The holidays are a rough time for work. Weddings, Thanksgiving, Christmas and New Years: it's been a travelsome couple of months. It's been a delightful couple of months.
The time was sparse on devlogs, but not on dev.
Treasure! Ironing out items and UI.
Pug can now pick up items from containers! This naturally led to a lot of work and fixes to the existing inventory/equipment system. That was kinda the point! I think it's pretty solid now. And I'm slightly less likely to be proven wrong about that the next time I work on it. But also I got to make a treasure chest.
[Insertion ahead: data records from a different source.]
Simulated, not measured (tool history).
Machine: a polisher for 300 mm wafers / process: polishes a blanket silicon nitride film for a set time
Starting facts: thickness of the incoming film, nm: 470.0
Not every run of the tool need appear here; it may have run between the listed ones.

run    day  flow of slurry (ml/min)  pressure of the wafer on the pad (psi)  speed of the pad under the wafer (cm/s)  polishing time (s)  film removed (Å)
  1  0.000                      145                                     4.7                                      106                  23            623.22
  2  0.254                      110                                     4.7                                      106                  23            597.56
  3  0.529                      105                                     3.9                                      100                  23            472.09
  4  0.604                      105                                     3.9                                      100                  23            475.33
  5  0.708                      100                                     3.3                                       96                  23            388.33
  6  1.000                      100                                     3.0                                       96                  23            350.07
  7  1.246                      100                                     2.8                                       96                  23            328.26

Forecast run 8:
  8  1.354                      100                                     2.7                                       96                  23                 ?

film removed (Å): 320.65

Making a game instead of an editor. GETTING READY FOR DEMO TIME
Showing at an expo was nice and all, but my chief goal for this hunk o' months is to produce a public playable demo so I can get opinions from more seasoned VR players. The biggest step toward that goal is to actually be able to produce content for the game.
The PugEdit level editor works fairly well for producing tile-based worlds, but adding details and hooking up actual gameplay requires a whole bunch of work that, frankly, duplicates things Unity's Editor already does perfectly fine. Connecting object logic chains, making one-off decor, adding cutscenes, etc. I'm fine putting in the work to enable that sort of thing in PugEdit once I know it's worthwhile. Adding that level of guff and cruft to every thing I prototype just ain't worth it.
So I added the ability to preview PugEdit levels from inside Unity's editor, and reworked the general level workflow to allow for standard Unity scenes that load .puglvl files on command. And I can launch the external editor from inside Unity!
Compromise: using my editor for world geometry and adding more complicated stuff via Unity's editor.
— Tyrus Peace (@TyrusPeace) December 19, 2018
I can now launch the editor I #madewithunity from inside Unity! It saves to json and its geometry is loaded after the unity scene is opened in the editor (or loaded in-game!). pic.twitter.com/W3klxKKoh3
(I somehow produced a video that can't be uploaded to YouTube or converted to something that can. So have a tweet embed. Sorry.)
The most awkward thing about this is that I have to manually build PugEdit from inside this project whenever I update something that affects it. At least the in-editor preview will always be up-to-date!
Oh wait I'm still working on dumb editor stuff too
Don't worry, I still spent plenty of time fixing boring level-editing stuff! The PUGLVL format has had whitespace added to make it diffable and its key syntax has been shortened to produce 9% smaller files, even with all of that extra whitespace! Exciting.
I also drastically improved the performance of bulk-adding tile blocks. For those times when I want a level to have more than one block in it. Just in case.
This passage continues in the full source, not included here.